An operation that “completes in a single write and cannot be split midway” is called atomic. This is a keyword that appears frequently when studying RTOS (real-time OS) and complex interrupt control — learning it here is a good foundation.

Why is the upper half for Reset? Because 32 bits in one write can simultaneously specify “which pins to turn ON” and “which pins to turn OFF.” For example: GPIOA->BSRR = (1UL << 0) | (1UL << (1 + 16)); sets PA0 HIGH while setting PA1 LOW in a single instruction. Doing the same with ODR would require 2 separate RMW operations, with a risk of state mismatch between them.


4-3. How to Write It

Using PA5 (pin 5) as an example:

// Set PA5 HIGH (LED ON)
// → write 1 to bit5 in the lower half
GPIOA->BSRR = (1UL << 5);          // 0x00000020

// Set PA5 LOW (LED OFF)
// → write 1 to bit5 in the upper half (= 5+16 = bit21)
GPIOA->BSRR = (1UL << (5 + 16));   // 0x00200000

Compared side-by-side with ODR, the simplicity stands out:

// ODR version (requires a read)
GPIOA->ODR |=  (1UL << 5);   // PA5 HIGH ← read→compute→write
GPIOA->ODR &= ~(1UL << 5);   // PA5 LOW  ← read→compute→write

// BSRR version (just write)
GPIOA->BSRR = (1UL << 5);          // PA5 HIGH ← write only
GPIOA->BSRR = (1UL << (5 + 16));   // PA5 LOW  ← write only

“I checked BSRR in the debugger and it shows 0…” BSRR is a write-only register. Values written to it are immediately processed by hardware and reading it always returns 0x00000000. This is expected hardware behavior — it doesn’t mean the write failed. To check the current pin output state, read ODR instead.
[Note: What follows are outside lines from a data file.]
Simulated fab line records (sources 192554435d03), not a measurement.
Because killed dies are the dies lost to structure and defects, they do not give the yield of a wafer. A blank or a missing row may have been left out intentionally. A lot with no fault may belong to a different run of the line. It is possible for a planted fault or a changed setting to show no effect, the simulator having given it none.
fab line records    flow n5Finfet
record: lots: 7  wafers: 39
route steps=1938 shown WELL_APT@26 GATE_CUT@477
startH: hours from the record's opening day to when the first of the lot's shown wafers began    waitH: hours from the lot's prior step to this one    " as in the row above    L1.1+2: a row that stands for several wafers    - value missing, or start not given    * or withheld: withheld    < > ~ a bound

4-4. When ODR Is Still Needed

BSRR might seem to make ODR obsolete, but there are 3 things only ODR can do.

① Reading the current output state

Since BSRR is write-only, you must read ODR to know “is PA5 currently HIGH or LOW?”:

// Check PA5's current output state
if (GPIOA->ODR & (1UL << 5)) {
    // PA5 is currently HIGH
} else {
    // PA5 is currently LOW
}

② Toggling a pin

“Flip to the opposite of current state” requires reading the current value. An XOR (^=) RMW on ODR is needed:

// Toggle PA5 (if ON → OFF, if OFF → ON)
GPIOA->ODR ^= (1UL << 5);

BSRR requires specifying “set HIGH” or “set LOW” explicitly, so it’s not suited for toggling.

③ Setting all pins at once

For initialization like “set all GPIOA pins to this state,” writing directly to ODR is simpler:

// Set all pins LOW at once
GPIOA->ODR = 0x0000;

Summary: When to Use Which

Operation Register to Use
Turn a pin ON BSRR (BS)
Turn a pin OFF BSRR (BR)
Check current output state ODR (read)
Toggle a pin ODR (^=)
Set all pins at once ODR (direct write)

Normal ON/OFF operations: use BSRR. ODR is for “when you need to read” or “when you need to toggle.”


4-5. How Other Microcontrollers Handle This

BSRR-style dedicated registers aren’t STM32’s invention alone — but they’re not universal either.

AVR (Arduino’s core)

Arduino’s AVR microcontroller has no equivalent to BSRR. Pin control is done by RMW on the PORT register:

// AVR style (similar to Arduino's digitalWrite internals)
PORTB |=  (1 << PB5);   // HIGH ← read→compute→write (RMW)
PORTB &= ~(1 << PB5);   // LOW  ← read→compute→write (RMW)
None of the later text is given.